[Twisted-Python] Possibly of interest

Michael Sparks ms at cerenity.org
Mon Aug 22 08:23:20 EDT 2005


[ Please excuse me if this isn't of interest. I saw this and suspected that
 people here might be interested (whether agreed with or not) though - if
 it isn't, my apologies! ]

Hi,


I was forwarded a link to this paper just recently (and skimming the past
5-6 months of archives here it doesn't look like it's been posted to this
list). Since it looks interesting I thought I'd forward a copy to yourselves.

http://www.usenix.org/events/hotos03/tech/full_papers/vonbehren/vonbehren_html/index.html

Whilst the paper is a couple of years old, the comments are probably 
interesting because whilst it describes itself really as "threads are better 
than events" their implementation is based on C-Coroutine library (that 
doesn't use threads...) and suggests in its conclusions:

"In the future, we advocate tight integration between the compiler and the 
thread system, which will result in a programming model that offers a clean 
and simple interface to the programmer while achieving superior performance."

Which to me smacks of generators - which IMO can be viewed as just a different 
way of wrapping up the event stack. (Which doesn't entirely surprise me - one
of their influences listed in para 3 of the introduction was Inktomi's Traffic
Server - somewhere I worked before the BBC, and came to the same
conclusions they did. //Wrongly or rightly//, dunno :-)

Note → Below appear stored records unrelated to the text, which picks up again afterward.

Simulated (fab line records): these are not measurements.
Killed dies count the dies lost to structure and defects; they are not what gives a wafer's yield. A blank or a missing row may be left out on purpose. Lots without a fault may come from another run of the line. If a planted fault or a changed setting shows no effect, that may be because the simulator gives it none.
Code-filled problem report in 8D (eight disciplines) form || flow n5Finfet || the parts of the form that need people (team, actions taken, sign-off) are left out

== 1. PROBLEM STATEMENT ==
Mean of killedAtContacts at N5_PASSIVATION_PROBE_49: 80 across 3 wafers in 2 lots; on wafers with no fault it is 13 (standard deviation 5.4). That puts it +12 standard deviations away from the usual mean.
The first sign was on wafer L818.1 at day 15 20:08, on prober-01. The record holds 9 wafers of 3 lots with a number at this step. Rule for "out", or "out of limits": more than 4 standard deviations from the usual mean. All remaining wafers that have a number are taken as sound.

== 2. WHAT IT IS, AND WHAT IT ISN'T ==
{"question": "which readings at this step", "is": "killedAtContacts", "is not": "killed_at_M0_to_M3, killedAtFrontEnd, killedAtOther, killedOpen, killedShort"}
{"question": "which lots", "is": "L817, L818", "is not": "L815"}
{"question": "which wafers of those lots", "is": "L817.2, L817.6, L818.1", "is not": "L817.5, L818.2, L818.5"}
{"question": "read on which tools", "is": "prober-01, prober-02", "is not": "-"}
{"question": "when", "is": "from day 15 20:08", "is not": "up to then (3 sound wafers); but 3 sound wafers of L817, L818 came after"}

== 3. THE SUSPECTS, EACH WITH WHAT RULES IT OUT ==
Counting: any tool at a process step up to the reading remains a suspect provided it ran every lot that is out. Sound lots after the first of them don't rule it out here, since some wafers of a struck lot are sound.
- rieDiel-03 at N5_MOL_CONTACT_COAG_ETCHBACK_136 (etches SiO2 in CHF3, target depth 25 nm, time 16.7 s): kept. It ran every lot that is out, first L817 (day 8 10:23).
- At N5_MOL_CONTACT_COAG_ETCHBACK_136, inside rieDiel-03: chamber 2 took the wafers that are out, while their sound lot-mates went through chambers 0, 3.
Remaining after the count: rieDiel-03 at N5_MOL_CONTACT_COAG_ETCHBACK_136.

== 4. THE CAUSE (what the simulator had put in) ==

(On an unrelated note: Tommi - after the discussions we had at Europython I 
came back and discussed general timelines for making our Kamaelia stuff work 
transparently with Twisted for an alpha stage. We came to the conclusion that 
we'd like to push that out to a 1.0.0 timeframe, which would probably be 
around a year from now. It gives us still the freedom in that respect to be 
able to answer "use twisted" when people ask us what they should use when 
using python for production servers :-) Also it means that /if/ we do achieve 
clean integration, that the answer won't change ;-)

Anyway, hopefully the paper is of interest (even if disagreed with!), if it 
isn't, my apologies!

Best Regards,


-- 
Michael Sparks, Senior R&D Engineer, Digital Media Group
Michael.Sparks at rd.bbc.co.uk, http://kamaelia.sourceforge.net/
British Broadcasting Corporation, Research and Development
Kingswood Warren, Surrey KT20 6NP

This e-mail may contain personal views which are not the views of the BBC.